The Mountain Goats’ latest takes a tuneful, moving look at pro wrestling

News   2024-12-27 01:31:19

The words “John Darnielle” and “professional wrestling” wouldn’t seem like a natural pairing, but given that The Mountain Goats’ frontman has recorded concept albums about meth addicts, domestic violence, group homes, and Bible verses, it probably shouldn’t surprise anyone that he’d get around to applying his precisely orchestrated folk-pop to a set of songs about big men in tights.

In a way, Beat The Champ is a natural progression from Darnielle’s 2014 novel Wolf In White Van, which followed a game-designer who holds on to his favorite adolescent methods of escape, B-movies and comics. Darnielle has said that Beat The Champ was inspired by his own memories of watching wrestling on fuzzy UHF channels as a boy, and picturing the world beyond the ring. It’s similar to what he’s always done with The Mountain Goats: look around himself, and use his imagination to fill in any missing details.

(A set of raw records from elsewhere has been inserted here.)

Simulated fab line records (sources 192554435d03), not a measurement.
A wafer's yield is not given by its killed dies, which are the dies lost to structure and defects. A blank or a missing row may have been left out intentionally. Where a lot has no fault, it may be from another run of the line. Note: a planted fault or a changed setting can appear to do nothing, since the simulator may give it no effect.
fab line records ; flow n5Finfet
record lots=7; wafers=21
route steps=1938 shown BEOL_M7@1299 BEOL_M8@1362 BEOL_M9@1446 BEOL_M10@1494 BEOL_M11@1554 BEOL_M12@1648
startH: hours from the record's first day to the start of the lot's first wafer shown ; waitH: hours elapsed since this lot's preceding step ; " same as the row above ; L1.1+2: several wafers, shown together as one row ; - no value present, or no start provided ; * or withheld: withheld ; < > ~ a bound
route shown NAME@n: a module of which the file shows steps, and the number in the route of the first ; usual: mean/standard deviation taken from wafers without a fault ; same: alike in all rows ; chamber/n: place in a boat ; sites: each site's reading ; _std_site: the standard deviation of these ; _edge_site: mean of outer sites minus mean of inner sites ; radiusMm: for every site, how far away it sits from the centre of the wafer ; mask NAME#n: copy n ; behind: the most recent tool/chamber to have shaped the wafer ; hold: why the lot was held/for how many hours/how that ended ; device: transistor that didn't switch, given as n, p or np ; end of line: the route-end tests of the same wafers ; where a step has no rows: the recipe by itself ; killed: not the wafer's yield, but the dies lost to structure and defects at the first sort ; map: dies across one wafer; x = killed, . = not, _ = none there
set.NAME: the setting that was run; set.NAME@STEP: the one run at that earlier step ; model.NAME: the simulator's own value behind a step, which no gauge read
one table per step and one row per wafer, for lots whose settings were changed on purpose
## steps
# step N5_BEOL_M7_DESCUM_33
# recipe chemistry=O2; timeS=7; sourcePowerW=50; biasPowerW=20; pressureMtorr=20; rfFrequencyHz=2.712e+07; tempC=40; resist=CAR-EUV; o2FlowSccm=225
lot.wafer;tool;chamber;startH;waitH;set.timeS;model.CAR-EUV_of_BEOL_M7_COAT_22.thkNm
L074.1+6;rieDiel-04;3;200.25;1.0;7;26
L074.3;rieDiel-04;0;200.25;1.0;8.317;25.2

Still, the sound of The Mountain Goats is hardly the sound of the WWE (or its 1970s equivalent). Beat The Champ is a beautiful record, not a muscular one. Even when Darnielle indulges his heavy metal fanboy side and rocks hard on songs like “Choked Out” and “Werewolf Gimmick,” he sticks with his acoustic guitar, favoring cleanness over distortion. And for most of the album, The Mountain Goats aim for soft, sweet, minimal arrangements, with strings and woodwinds tastefully accenting piano, guitar, and drums.

It’s remarkable how much sonic depth the band is able to achieve with so little. On first listen, the album-opener “Southwestern Territory” sounds almost like a demo for a Broadway number, while the songs “Fire Editorial” and “Luna” are breathy and jazzy, like cabaret. But with just the faint whine of a harmonica or with a short, twangy guitar solo, The Mountain Goats open up the environment of Beat The Champ, evoking dingy dressing rooms, exhausting road trips, and the tattered carpet where a kid plops down to watch his heroes fight.

Beat The Champ peters out a bit down the stretch, as Darnielle either starts to run low on melodic ideas or can’t keep the “wrestling as a window onto a larger landscape” conceit as fresh as it feels early on. But even though the album isn’t a total triumph, it’s well stocked with new Mountain Goats classics, like the spoken-word mini-drama “Stabbed To Death Outside San Juan,” and the peppy sketches “The Legend Of Chavo Guerrero” and “Foreign Object.”

Beat The Champ’s high point is the six-minute, steady-building “Heel Turn 2,” which turns the story of a wrestler becoming a villain into a powerful piece of self-examination, taking into account self-image, life choices, and legacies. It’s the kind of literary song that Darnielle does so well, expressing empathy for people in over their heads, while turning their lives into something hummable.